Weyerhaeuser Co. shares have been pummelled amid renewed concerns over the global economy, but Odlum Brown analyst Cory O’Krainetz believes investors are being short-sighted.
“Most pundits agree that it is just a matter of time before market conditions for wood products in North America improve, but there is reluctance among many investors to buy timber stocks because of the risk of being too early. We think that is a mistake,” Mr. O’Krainetz said in a research note today.
“Stocks generally move well in advance of an improvement in the underlying business fundamentals and often surprise on the upside when investor sentiment becomes just a little bit less pessimistic.”
A year ago, Weyerhaeuser was trading close to today’s levels, but then rallied more than 57 per cent in just four months. Investors, he suggests, are now getting a second chance to buy the stock at a similarly low price. Its valuation already reflects a difficult operating environment, and while the economic outlook in China is worrisome, positive supply and demand dynamics in North America will more than offset potential weakness in China, he contends.

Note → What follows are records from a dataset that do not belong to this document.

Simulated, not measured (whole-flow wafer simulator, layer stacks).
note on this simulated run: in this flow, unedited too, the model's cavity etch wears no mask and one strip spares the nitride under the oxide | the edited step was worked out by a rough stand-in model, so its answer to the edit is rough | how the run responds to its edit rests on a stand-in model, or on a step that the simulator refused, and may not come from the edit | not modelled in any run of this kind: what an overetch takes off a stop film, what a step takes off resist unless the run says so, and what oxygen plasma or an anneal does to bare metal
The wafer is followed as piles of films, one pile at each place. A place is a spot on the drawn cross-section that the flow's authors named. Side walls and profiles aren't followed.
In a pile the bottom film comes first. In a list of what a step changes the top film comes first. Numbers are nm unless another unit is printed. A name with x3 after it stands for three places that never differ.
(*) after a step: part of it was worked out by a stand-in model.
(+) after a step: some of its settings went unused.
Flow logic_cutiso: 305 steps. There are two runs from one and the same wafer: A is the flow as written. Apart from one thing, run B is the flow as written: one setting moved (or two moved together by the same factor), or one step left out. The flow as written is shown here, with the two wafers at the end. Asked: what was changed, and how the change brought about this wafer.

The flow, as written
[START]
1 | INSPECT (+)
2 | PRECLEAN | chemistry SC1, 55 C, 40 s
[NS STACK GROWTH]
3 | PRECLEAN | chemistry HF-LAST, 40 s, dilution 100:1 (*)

“WY is our pick within the North American peer group because it has the highest quality timberlands, it is ideally positioned to benefit from the mountain pine beetle epidemic in Western Canada, and it is not unduly exposed to China. The company also receives favourable tax treatment as a U.S. REIT and offers investors a 3.7 per cent dividend yield,” he said.
Upside: Mr. O’Krainetz initiated coverage with a “buy” rating and $22.50 target price.
Torstar Corp. should report a “mild” third quarter when it releases results on Nov. 2, with earnings before interest, taxes, depreciation and amortization to be down 10 per cent from a year earlier, predicts Canaccord Genuity analyst Aravinda Galappatthige. He also expects the publisher’s pension funding requirements to remain high, given recent equity market returns and low interest rates.
Upside: Mr. Galappatthige maintained a “buy” rating but cut his price target by $2.25 to $12.75, citing the recent contraction in print media valuations.
CIBC World Markets Inc. analyst Ian Macqueen has initiated coverage of Coastal Energy Co. with a “sector outperformer” rating, impressed with the company’s oil holdings. The company discovered two oil fields in the Gulf of Thailand this year that are estimated to contain 95 million barrels of recoverable oil and should enable the company to triple production to 22,000 barrels per day by year end, he said.
Upside: Mr. Macqueen set a 12- to 18-month price target of $19.50.
Despite near-term worries about the demand for metallurgical coal, Jennings Capital Inc. analyst Russell Stanley believes Cline Mining Corp. “is substantially undervalued at current levels.” While tempering his price outlook on the stock, he is encouraged by the company reiterating its production guidance for fiscal 2011 and 2012 and rates it as a “speculative buy.”
Upside: Mr. Stanley cut his 12-month price target by $1.50 to $4.
Raymond James Ltd. analyst Steve Hansen believes CanWel Building Materials Group Ltd. offers “compelling value at current levels,” even though he expects the company to soon cut its dividend. He is now assuming a more conservative outlook on 2012 housing activity given recent macroeconomic uncertainty, but continues to admire CanWel’s market leading position and track record of generating healthy free cash flow through all points the economic cycle.
Upside: Mr. Hansen cut his price target by $1 to $3 and upgraded the stock to “strong buy.”